Stability and Control Testing

5.1 ASSESSING FLIGHT CONTROL MECHANICAL CHARACTERISTICS

When evaluating control aspects of rotorcraft the first aspect to consider is the characteristics of the control system. As the pilot must control the swashplate through the flight controls a deficiency in their operation will affect all areas of flight. Even excellent aircraft handling qualities can be masked by poor flight control mechanical characteristics (FCMC). Testing can be divided into quantitative aspects which normally take place on the ground and qualitative aspects which are conducted in flight. As quantitative testing is concerned with the measurement of forces and displacements it can be conducted more easily and safely on the ground. For reversible systems, however, the amount of ground testing that can be undertaken is limited by the requirement to have the rotors turning and by the need to evaluate realistic flight forces. Qualitative testing is concerned with the effect that the control system characteristics have on the conduct of role tasks. This section will only cover conventional control systems with displacement controllers.

In any assessment that includes FCMC a comprehensive control reference system is defined. This establishes the test conditions in case the controls of an aircraft are modified at some stage subsequent to the assessment. The reference system records the range of movement for all the controls. As the distances through which controls move and the forces needed to move them vary depending on where the measurement is made, it is necessary to define this point which is termed the control reference point (CR Point). The definition is usually given in specification documents such as the Ministry of Defence Standard 00-970 [5.1]. Having defined the CR Point for each control the next stage is to determine a position within the throw of each control from which displacements are measured. The position is known as the control reference position (CR Posn). The CR Posn can be defined anywhere along the control throw although it is usual to set the position at the mid-point for the cyclic axes and the yaw pedals. The convention for the collective is to use the minimum pitch position. By measuring the distance to the cyclic CR Posn from three points on the aircraft structure it is possible to reference the control envelope to the cockpit as a whole. As the pedals and collective only move in one direction, or follow an arc, a single measurement normally suffices to define the location of the CR Posns for these types of controllers.
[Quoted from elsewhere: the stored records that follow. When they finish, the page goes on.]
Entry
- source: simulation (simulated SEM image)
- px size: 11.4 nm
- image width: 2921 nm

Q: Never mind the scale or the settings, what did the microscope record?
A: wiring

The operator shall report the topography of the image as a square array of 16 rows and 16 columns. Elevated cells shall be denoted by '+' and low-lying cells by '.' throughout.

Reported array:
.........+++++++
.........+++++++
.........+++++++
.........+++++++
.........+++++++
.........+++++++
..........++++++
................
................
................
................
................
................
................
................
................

The cyclic control envelope is the area described by the maximum cyclic displacement (measured at the CR Point) in all directions. The envelope can only be measured fully with rotors stopped. Of course the assessment of the acceptability of the envelope can only be made in flight. Determining if the control envelope is satisfactory is not as simple as it may seem at first. If items within the cockpit restrict the range of control

movement it is not necessarily a deficiency; it is only significant if the restriction is encountered during flight manoeuvres. Of course it is important that the pilot is able to reach the required envelope of all the controls from the normal seated position. A typical presentation of a cyclic envelope is shown in Fig. 5.1. The envelope may be affected by the operation of mechanical interlinks and is measured with the collective and yaw pedals at both ends of their displacement range. The position of the pilot’s seat can affect the amount of the envelope that can be used and this is placed in the most restrictive position – fully forward and normally fully up. Where the displacement that can be achieved using the trim system is less than the full displacement then this too is presented on the envelope plot. Problems are sometimes experienced with the envelopes of the other controls; for example, to lower the collective lever fully some pilots have to lean over to an uncomfortable degree. This highlights the importance of recording the assessing pilot’s anthropometric data and seating position.